Scsi Card

Scsi card
A SCSI card is a card that will control the interface between SCSI versions of hard drives, CD-ROM drives, CD-ROM burners, removable drives, external devices such as scanners, and any other SCSI components. Most fit in a PCI slot and there is a wide range of types. The three main types of connectors on these cards are 25-pin for SCSI-1, 50-pin for Narrow SCSI, and 68-pin for Wide SCSI (and Ultra-Wide SCSI, Ultra2-SCSI, Ultra160 SCSI, and Ultra 320 SCSI - all of which use a 68 pin connector).

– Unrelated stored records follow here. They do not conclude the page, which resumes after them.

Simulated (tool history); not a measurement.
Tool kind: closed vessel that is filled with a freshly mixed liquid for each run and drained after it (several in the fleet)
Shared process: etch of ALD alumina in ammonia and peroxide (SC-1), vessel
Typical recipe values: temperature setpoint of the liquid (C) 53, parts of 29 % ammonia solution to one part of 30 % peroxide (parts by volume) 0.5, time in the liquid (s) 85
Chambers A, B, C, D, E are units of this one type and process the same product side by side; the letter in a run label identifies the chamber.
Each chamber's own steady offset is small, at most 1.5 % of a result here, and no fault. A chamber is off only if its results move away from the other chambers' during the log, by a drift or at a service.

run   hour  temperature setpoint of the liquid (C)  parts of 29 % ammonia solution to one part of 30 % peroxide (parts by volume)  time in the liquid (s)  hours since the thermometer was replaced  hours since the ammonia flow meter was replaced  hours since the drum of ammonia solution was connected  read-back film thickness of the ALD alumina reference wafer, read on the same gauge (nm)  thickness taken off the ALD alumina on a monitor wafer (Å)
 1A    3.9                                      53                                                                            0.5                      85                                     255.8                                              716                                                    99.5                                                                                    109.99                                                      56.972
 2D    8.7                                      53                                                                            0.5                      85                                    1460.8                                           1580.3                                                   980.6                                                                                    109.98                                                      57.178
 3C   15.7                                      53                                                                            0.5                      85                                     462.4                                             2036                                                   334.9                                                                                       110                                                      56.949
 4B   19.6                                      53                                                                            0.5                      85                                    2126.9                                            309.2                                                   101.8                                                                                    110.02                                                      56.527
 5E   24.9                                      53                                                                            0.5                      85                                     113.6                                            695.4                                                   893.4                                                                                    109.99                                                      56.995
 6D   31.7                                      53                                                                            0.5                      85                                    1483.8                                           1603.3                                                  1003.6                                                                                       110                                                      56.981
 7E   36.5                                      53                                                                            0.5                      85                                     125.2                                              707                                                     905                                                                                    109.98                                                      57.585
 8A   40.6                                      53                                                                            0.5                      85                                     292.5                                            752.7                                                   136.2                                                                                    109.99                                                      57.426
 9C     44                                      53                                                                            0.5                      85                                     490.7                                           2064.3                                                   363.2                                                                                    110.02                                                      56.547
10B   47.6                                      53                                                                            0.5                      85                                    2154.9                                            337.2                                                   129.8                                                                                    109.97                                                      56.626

SCSI controllers provide fast access to very fast SCSI hard drives. They can be much faster than the IDE controllers that are already integrated your computer's motherboard. SCSI controllers have their own advanced processing chips, which allows them to rely less on the CPU for handling instructions than IDE controllers do.
For the common user, SCSI controllers are overkill, but for high end servers and/or the performance freaks of the world, SCSI is the way to go. SCSI controllers are also much more expensive than the free IDE controller already included on your motherboard. There is also a large premium in price for the SCSI hard drives themselves. Unless you have deep pockets, there isn't much of a point in going with a SCSI controller.
Many people buy SCSI controllers just for use with their CD-ROM burners and CD-ROM drives (these drives must be SCSI drives of course).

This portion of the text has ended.